Nov 7, 2019

Donald Trump Jr. defends sharing whistleblower's alleged identity

Photo: Paul Hennessy/SOPA Images/LightRocket via Getty Images

Donald Trump Jr. defended publicly sharing the Ukraine whistleblower's alleged identity on ABC's "The View" Thursday, and he said Joe Biden "doesn't know what state he's in" when a host commented on how President Trump views Biden as a leading 2020 competitor.
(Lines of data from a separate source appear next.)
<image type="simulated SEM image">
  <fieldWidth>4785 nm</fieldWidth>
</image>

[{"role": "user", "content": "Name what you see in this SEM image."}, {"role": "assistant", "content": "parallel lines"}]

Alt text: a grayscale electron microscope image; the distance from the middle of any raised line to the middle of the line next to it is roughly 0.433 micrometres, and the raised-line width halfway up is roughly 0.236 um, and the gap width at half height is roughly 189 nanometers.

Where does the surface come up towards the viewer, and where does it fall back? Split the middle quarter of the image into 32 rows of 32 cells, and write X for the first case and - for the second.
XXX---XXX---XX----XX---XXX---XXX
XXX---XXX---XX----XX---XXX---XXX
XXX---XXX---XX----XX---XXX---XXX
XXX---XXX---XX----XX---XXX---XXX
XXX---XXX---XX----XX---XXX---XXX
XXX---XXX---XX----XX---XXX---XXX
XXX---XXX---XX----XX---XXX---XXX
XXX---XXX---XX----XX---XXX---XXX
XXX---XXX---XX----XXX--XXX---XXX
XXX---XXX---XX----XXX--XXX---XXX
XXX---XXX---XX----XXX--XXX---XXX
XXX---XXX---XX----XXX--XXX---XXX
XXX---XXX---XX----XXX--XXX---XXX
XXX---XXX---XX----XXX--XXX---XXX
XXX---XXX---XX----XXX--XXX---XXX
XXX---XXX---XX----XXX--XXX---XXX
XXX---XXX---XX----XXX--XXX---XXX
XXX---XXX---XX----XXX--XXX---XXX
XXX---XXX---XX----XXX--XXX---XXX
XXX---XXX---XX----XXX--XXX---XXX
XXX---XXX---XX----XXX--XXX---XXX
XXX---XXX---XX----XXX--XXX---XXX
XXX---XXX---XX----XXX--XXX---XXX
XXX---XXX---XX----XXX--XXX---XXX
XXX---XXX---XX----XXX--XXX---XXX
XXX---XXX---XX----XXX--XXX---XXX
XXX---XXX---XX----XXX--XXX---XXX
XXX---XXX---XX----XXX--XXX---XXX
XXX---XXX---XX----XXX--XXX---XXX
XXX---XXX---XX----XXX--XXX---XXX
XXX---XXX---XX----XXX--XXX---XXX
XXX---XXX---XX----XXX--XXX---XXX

Why it matters: The president has said the whistleblower's identity "must" be determined after details of the complaint have been examined in an impeachment inquiry. House impeachment committee members have accused Trump of withholding military aid to Ukraine to pressure its government to investigate the Bidens.

On the whistleblower:
  • Trump Jr. defended himself against criticism for tweeting the whistleblower's alleged identity, which has been promoted among some media outlets, saying he has no control over whether an outlet decides to put the whistleblower's name in an article headline.
On who should run against President Trump in 2020:
  • Trump Jr: "It doesn't matter that much to me. ... I do spend a lot of time in middle America, I spend a lot of time there and honestly, people are happy."
  • Joy Behar prodded Trump Jr. on how the president views Biden as a 2020 competitor, saying Trump "seems to be petrified of Joe Biden." Trump Jr. retorted by saying "Joe Biden doesn't know what state he's in 50% of the time."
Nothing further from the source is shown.